As you go through the story the people who are open will start to become helpless and hopeless about their state and this is good and they might even say what can I do. Do not be quick to give them the answers; leave them to struggle in their hopelessness because they need to fully discover that there is nothing they can do to save themselves. But this takes time. Allow the stories under the power of the Holy Spirit bring growing conviction but do not be tempted out of zeal for the Lord to rush the process but of course be sensitive to the leading of the Holy Spirit.

One of the amazing things about the story line is that it is non-comparative: we are not aiming to attack the beliefs of those listening to you. If a Muslims says ‘what about Mohammed’ simply refer him back to the teacher at the mosque. All you need to do is tell the stories and let them speak for themselves. You do not need to attack anything the stories themselves will speak and bit by bit as each story connects with the next their understanding will grow. At times people may disagree with the stories but tell them to wait and listen to all the stories first and then make a judgement.

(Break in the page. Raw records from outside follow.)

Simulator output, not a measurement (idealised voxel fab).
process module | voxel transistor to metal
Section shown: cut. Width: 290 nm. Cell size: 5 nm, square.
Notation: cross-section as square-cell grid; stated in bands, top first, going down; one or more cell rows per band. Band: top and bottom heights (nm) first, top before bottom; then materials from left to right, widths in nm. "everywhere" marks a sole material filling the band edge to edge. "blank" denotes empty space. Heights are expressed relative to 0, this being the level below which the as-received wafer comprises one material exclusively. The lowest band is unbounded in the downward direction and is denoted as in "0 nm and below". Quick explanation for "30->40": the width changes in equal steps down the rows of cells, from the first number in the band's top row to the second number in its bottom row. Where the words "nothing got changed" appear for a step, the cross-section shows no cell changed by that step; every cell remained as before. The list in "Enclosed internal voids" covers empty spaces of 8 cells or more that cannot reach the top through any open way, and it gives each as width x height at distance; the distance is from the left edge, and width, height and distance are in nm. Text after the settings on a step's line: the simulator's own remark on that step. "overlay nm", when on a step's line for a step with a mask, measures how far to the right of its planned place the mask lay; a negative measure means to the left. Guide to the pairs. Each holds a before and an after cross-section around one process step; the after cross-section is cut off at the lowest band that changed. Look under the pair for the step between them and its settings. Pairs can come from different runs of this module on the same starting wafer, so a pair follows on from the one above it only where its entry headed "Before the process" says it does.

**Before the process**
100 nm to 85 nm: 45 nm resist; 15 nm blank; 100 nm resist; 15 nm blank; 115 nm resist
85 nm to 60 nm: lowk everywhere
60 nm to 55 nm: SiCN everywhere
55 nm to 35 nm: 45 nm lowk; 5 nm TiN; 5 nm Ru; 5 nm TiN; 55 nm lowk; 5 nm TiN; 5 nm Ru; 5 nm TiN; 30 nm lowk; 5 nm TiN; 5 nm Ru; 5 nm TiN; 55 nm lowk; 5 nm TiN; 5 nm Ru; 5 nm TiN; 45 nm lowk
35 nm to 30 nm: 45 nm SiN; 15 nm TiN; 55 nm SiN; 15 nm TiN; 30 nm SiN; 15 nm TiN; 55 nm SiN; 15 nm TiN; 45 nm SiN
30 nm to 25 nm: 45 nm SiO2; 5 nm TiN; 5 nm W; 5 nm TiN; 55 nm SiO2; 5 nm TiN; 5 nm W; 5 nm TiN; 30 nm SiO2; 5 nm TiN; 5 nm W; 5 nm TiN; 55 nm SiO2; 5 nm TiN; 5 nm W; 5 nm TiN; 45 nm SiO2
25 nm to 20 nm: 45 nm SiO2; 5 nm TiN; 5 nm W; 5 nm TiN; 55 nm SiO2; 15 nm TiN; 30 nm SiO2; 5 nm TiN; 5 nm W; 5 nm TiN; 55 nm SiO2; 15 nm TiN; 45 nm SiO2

Finally it is important not to tell these stories to everybody but first ask God to lead you to those that are open. Luke 10:1-9, and particularly verse 6, tells us to look for the man of peace, the person that opens their home and is hungry to know more. In the context of healing the sick and casting out devils tell these stories. Others will join not because you advertise but because the people themselves talk to each other about what is happening. Included in this booklet is a copy of a story line. It is designed to be flexible in that not all the stories need to be used and other ones can be added in depending on the needs of the group and what God is telling you.

Once a person realises and believes that only Jesus’ death on the cross paid for their sin that is what leads to salvation. But this faith that arises in their heart usually comes slowly as they hear the stories it is not something that we can make happen by using a formula of words. Out of this people will respond and move through the process of repentance, Baptism in water and receiving the Holy Spirit. But these later three things do not save them they are simply the vehicle through which they receive the salvation. This is why these last three things are only brought in at the end when the people have been fully persuaded that nothing can save them except what Jesus did otherwise they will tend to think that repentance and baptism save them of course these things are necessary because true faith always expresses itself in commitment.

Once they are saved do not rush to teaching them about what they must do as a new believer go back through the story line but this time emphasis how the stories point to Christ. In this way you will increase their security in Christ and avoid the trap of creating legalism but this is the subject of another booklet.

Which stories to tell?

The Story Line from Creation to Christ (Stage 1)

Nr Topic Reference(s)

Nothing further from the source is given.